Your Top Vibe This Year? Brilliance.

No, literally.

We dropped our own diamond-themed playlist on Spotify. Think shine, soul, and tracks that remind you: some things are just different. When your jewellery gets a soundtrack, it’s not just an accessory—it’s an experience.

Hit play here and give your diamonds their moment.

Nostalgia Made A Comeback

Three icons. Three comebacks.

Nita Ambani pulled an Indore Pears inspired necklace from her vault—famous diamonds with roots in the Maratha dynasty, worn with a tinge of nostalgia and full presence. Diljit Dosanjh revived the Patiala Necklace at the MET Gala — once owned by Maharaja Bhupinder Singh, now reclaimed for a generation that values legacy as much as hype. 

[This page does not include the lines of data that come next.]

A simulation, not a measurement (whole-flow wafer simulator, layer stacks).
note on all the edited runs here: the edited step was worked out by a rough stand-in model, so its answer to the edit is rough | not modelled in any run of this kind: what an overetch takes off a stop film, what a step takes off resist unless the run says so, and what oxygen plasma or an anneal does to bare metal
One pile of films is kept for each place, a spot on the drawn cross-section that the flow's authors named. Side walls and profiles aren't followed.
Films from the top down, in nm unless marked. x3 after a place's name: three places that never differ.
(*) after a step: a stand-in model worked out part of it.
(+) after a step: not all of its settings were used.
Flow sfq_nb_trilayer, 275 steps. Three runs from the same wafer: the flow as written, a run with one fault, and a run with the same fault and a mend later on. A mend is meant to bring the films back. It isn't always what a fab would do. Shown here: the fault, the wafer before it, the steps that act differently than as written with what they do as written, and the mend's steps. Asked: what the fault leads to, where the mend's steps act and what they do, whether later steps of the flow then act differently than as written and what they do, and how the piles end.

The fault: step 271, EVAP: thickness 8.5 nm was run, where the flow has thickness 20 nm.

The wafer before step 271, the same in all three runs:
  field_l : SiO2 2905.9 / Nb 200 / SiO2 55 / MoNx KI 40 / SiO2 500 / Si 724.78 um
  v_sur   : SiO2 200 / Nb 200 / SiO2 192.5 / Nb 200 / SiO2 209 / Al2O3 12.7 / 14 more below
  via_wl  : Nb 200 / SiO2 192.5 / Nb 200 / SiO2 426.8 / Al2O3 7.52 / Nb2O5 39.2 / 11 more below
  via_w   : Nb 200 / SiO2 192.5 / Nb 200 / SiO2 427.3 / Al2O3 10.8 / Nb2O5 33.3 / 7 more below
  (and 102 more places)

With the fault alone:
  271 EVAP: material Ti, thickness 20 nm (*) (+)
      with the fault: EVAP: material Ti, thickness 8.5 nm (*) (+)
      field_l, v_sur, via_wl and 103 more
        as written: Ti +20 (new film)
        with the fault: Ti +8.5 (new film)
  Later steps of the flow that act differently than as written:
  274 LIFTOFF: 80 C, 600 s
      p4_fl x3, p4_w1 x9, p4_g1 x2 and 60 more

Isha Ambani wore a 481—carat diamond choker to the Met Gala. The necklace, borrowed from her mother’s vault, was inspired by the same 1931 Cartier design featured in Ocean’s 8, bringing Hollywood heist fantasy to red carpet reality. 

2025 confirmed it: heritage isn’t retro. It’s the ultimate collab.

Indian Craft Went Global. Literally.

Indian jewellery houses charted on international platforms this year, with names like Sabyasachi, Manish Malhotra, and Tanishq leading the charge.

At Cannes, Aishwarya Rai Bachchan wore over 500 carats of Mozambique rubies and uncut diamonds in 18k gold by Manish Malhotra High Jewellery, making a statement that redefined red carpet elegance. At the Met Gala, Sabyasachi rewrote menswear jewellery codes as Shah Rukh Khan—India’s undisputed King of Bollywood—wore a custom stack of talismanic chains and an initial pendant, signalling a return to jewellery as power, symbolism, and personal mythology. On the same red carpet, Jaipur-based Golecha Jewels crafted Diljit Dosanjh’s aforementioned show-stopping, multi-layered Patiala necklace featuring over 50 carats of tourmalines and a 130-carat emerald centerpiece.

From Cannes to the Met, Indian craftsmanship wasn’t just present — it owned the narrative. Designers brought century-old techniques to stages that set global taste. India didn’t just showcase diamonds. We showcased a point of view.

And the world listened.

“Everyday diamond jewellery” searches  increased by 38%

You Wanted Diamonds On The Daily

Search queries jumped 38% from 2023.

The vault lost. Your everyday won. Stackable rings, micro studs, tennis bracelets that transition from Zoom to dinner became desirable. Natural diamonds stopped waiting for big moments. They became the vibe.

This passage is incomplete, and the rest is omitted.